First, let me just do a quick brain dump to discuss what I learned along the way.

The official documentation says that the standard sort in Rust is a stable sort. This constraint is thus set in stone and immediately rules out many popular sorting algorithms. Essentially, the only algorithms we might even take into consideration are:

1. [Merge sort](https://en.wikipedia.org/wiki/Merge_sort)
2. [Block sort](https://en.wikipedia.org/wiki/Block_sort) (famous implementations are [WikiSort](https://github.com/BonzaiThePenguin/WikiSort) and [GrailSort](https://github.com/Mrrl/GrailSort))
3. [TimSort](https://en.wikipedia.org/wiki/Timsort)

Actually, all of those are just merge sort flavors. :) The current standard sort in Rust is a simple iterative merge sort. It has three problems. First, it's slow on partially sorted inputs (even though #29675 helped quite a bit). Second, it always makes around `log(n)` iterations copying the entire array between buffers, no matter what. Third, it allocates huge amounts of temporary memory (a buffer of size `2*n`, where `n` is the size of input).

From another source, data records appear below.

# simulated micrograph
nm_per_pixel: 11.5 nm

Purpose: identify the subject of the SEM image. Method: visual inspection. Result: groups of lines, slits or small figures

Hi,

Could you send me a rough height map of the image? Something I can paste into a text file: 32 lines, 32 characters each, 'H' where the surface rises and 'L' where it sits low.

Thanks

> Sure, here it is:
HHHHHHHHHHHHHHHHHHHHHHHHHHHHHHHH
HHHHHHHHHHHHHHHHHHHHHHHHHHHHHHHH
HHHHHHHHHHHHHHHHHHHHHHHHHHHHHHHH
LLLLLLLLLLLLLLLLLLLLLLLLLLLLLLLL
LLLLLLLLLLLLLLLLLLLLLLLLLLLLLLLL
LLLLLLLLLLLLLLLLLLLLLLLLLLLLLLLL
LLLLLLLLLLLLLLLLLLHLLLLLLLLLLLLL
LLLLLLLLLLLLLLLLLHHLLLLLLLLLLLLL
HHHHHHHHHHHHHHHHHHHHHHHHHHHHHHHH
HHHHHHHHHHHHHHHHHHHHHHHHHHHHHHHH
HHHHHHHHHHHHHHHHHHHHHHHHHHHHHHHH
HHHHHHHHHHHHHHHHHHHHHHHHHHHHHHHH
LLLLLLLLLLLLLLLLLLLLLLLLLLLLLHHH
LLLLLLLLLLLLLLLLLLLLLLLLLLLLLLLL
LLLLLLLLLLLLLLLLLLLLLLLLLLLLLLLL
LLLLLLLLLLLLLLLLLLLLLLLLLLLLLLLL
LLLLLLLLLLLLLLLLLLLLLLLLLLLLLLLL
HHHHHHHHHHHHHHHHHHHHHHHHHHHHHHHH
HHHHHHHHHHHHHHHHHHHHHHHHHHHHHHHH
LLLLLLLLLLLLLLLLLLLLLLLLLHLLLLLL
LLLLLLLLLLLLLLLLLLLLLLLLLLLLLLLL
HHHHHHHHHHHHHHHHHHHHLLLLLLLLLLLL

The problem of auxilliary memory allocation is a tough one. Ideally, it would be best for our sort to allocate `O(1)` additional memory. This is what block sort (and it's variants) does. However, it's often very complicated (look at [this](https://github.com/BonzaiThePenguin/WikiSort/blob/master/WikiSort.cpp)) and even then performs rather poorly. The author of WikiSort claims good performance, but that must be taken with a grain of salt. It performs well in comparison to `std::stable_sort` in C++. It can even beat `std::sort` on partially sorted inputs, but on random inputs it's always far worse. My rule of thumb is: high performance, low memory overhead, stability - choose two.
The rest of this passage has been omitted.